There is no lack of frameworks and tools for working with servers, communicating over the network, and processing. What PENVM does is make this simple and easy to use, reuse, and share.

Low-level concerns with networking and communication are not exposed. Network setup and management is simple. Communication is uncomplicated. And integration within applications is smooth with freedom to apply as needed.

PENVM provides the means to get up to speed quickly with little hassle. This kind of development does not need to be difficult anymore.




Can you explain what it does?


To build applications that run across many machines in a network it is typically necessary to write low-level code (sockets), set up servers, create protocols for communicating, etc. This can be time consuming, especially when all you want to do is write an application, not a library. PENVM makes all of this work much easier to do.

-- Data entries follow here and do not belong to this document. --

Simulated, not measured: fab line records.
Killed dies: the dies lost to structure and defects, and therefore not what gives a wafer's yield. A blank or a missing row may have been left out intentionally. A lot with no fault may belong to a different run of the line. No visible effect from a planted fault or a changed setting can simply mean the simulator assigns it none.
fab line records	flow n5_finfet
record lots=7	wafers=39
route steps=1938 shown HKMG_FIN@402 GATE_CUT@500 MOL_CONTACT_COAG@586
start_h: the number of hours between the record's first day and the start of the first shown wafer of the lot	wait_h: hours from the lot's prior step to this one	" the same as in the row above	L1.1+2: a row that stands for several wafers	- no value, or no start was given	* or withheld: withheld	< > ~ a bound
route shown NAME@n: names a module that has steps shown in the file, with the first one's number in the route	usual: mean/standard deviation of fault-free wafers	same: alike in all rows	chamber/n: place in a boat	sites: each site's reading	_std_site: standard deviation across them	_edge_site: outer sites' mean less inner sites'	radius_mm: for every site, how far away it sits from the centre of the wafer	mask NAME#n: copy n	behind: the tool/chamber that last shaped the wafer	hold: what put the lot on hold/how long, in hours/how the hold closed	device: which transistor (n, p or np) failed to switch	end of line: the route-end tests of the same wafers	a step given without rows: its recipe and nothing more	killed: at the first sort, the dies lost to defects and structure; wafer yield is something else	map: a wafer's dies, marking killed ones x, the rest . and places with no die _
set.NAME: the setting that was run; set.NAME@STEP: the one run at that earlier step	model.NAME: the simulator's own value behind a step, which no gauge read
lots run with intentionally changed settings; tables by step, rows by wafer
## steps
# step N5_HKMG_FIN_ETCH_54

As an example, the pvx tool (https://github.com/penvm/penvm-pvx) allows a user to run commands on a collection of machines and get the results. There are other tools that do this (e.g., dsh, parallel). What PENVM does is make this kind of application easy to write. See how much code the pvx tool is. Not much at all. Most of it is actually processing the command line arguments.

pvx is just one example. There are many other situations when distributing work across many machines is required. Any application that needs to use many machines (to reduce the time to get a result!) can leverage PENVM. You can see this with the Jupyter examples (https://github.com/penvm/penvm-jupyter-demos) and some videos (https://penvm.dev/docs/examples/jupyter/jupyter-demos-videos...).

One of the key features of PENVM is that the kernel (set of operations that can be executed) can be extended, or even a new one put in place, to offer new custom functionality. These kernels can be shared, too.

More examples will be coming to demonstrate how PENVM makes this kind of work easier.


I'm trying to figure it out too. My initial assessment is that it's a service that gets deployed across a fleet of participating clients so they can easily communicate without the developer having to bootstrap all of that manually. However, looking at the docs so far, this is a much more complicated solution than to deploy a Wireguard mesh using docker-compose. Or something like NetMaker. I may be wrong about the use-case though. I'm interested in learning more about what problems this solves better than other solutions.


The perspective of PENVM is the application. It is meant to tie processes of an application (just one) together to produce results.

So it is different from wireguard mesh which is for setting up VPNs.

It is different from docker compose because it is works within the application. One area that does seem similar is that resources are booted on behalf of the application. However, there is no need for docker or containers.

It looks like netmaker is about actual networking, a-la VPNs and the like. So, it is different from PENVM.

From a Python example, suppose an application has a function "calculate". With PENVM, an alternative function named "calculate" could be provided (in its place, taking the same arguments) which runs across a network of machines (as specified in a .penvm configuration file). This would be transparent to the application itself.

I think the pvx tool (https://github.com/penvm/penvm-pvx) actually demonstrates how PENVM can be used. The Jupyter demos show this as well (https://github.com/penvm/penvm-jupyter-demos) with videos (https://penvm.dev/docs/examples/jupyter/jupyter-demos-videos...).

Let me know if those examples clarify things.